Frequently Asked Questions


What is Court-Annexed Mediation (CAM)?

CAM is a voluntary process conducted under the auspices of the court by referring the parties to the Philippine Mediation Center (PMC) Unit for the settlement of their dispute, assisted by a Mediator accredited by the Supreme Court.

What are the cases subject to CAM?

The following cases shall be referred to CAM:

  1. All civil cases, except those which by law may not be compromised (Article 2035, New Civil Code);
  2. Special proceedings for the settlement of estates;
  3. The civil aspect of Quasi-Offenses under Title 14 of the Revised Penal Code;
  4. The civil aspect of criminal cases where the imposable penalty does not exceed six years imprisonment and the offended party is a private person; and
  5. The civil aspect of theft (not qualified theft), estafa (not syndicated or large scale estafa), and libel.

What is Judicial Dispute Resolution (JDR)?

JDR is a process whereby the judge (called the JDR Judge) employs conciliation, mediation or early neutral evaluation in order to settle a case at the pre-trial stage.  In the event the JDR fails, then another judge (called the trial judge) shall proceed to hear and decide the case.

What are the cases subject to JDR?

The following cases shall be referred to JDR by Judges in areas declared as JDR sites:

  1. All cases which were not successfully settled in CAM;
  2. All appealed cases from the exclusive and original jurisdiction of the First Level Courts:
    • over civil cases and probate proceedings, testate and intestate, under Section 33, paragraph (1) of the Judiciary Reorganization Act of 1980;
    • over cases of forcible entry and unlawful detainer under Section 33, paragraph (2) of the Judiciary Reorganization Act of 1980;
    • over civil cases involving title to or possession of real property or an interest therein under Section 33, paragraph (3) of the Judiciary Reorganization Act of 1980; and
    • over a habeas corpus case decided by the judge of the first level court, in the absence of all the Regional Trial Court judges in the province or city, that are brought up on appeal from the special jurisdiction granted to the first level courts under Section 35 of the Judiciary Reorganization Act of 1980.

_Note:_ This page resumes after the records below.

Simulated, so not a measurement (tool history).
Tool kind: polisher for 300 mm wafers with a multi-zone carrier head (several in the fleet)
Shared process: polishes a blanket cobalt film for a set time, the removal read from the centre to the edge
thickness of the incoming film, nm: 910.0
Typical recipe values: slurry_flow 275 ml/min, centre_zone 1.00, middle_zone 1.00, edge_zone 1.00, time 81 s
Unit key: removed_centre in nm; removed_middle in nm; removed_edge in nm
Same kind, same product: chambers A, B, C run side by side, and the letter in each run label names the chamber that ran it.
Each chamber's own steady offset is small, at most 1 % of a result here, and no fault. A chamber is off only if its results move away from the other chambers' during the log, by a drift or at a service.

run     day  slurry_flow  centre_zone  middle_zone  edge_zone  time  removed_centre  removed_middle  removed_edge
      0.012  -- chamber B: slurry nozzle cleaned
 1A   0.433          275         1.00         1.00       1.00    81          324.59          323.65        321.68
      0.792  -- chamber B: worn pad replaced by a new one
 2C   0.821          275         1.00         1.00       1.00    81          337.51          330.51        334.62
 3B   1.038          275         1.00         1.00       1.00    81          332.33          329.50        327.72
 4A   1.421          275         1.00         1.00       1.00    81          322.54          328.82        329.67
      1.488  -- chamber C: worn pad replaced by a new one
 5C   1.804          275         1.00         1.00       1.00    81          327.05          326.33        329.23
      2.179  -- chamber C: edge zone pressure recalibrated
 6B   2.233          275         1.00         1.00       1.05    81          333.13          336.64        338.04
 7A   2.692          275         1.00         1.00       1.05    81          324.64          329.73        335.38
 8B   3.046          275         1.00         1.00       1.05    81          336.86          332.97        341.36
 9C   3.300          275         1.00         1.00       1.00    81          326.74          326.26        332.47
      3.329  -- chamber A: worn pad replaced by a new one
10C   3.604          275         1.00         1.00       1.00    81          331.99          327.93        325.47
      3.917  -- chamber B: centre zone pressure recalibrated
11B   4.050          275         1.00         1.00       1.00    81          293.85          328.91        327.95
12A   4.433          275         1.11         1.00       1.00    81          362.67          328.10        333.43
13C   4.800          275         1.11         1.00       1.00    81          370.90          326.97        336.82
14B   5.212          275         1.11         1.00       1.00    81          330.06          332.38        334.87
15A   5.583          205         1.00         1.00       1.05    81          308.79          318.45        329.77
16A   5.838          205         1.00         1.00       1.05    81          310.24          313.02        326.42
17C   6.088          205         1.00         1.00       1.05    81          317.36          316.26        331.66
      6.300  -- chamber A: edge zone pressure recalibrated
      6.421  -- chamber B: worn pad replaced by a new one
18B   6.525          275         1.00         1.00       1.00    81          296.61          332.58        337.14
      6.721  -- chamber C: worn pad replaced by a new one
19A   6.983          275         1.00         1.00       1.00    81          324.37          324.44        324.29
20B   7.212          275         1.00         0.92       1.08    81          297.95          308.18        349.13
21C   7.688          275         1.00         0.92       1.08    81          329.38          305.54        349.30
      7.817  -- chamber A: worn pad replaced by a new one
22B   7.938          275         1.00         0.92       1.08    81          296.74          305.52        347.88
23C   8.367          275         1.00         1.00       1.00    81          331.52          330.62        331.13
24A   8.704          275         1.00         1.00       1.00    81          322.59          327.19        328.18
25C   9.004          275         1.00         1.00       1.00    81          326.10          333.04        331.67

What are the cases that cannot be referred to CAM and JDR?

The following cases shall not be referred to CAM and JDR:

  1. Civil cases which by law cannot be compromised, as follows:
    • The civil status of persons;
    • The validity of a marriage or a legal separation;
    • Any ground for legal separation;
    • Future support;
    • The jurisdiction of courts; and
    • Future legitime.
  2. Civil aspect of non-mediatable criminal cases;
  3. Petitions for Habeas Corpus;
  4. All cases under Republic Act No. 9262 (Violence against Women and Children); and
  5. Cases with pending application for Restraining Orders/Preliminary Injunctions.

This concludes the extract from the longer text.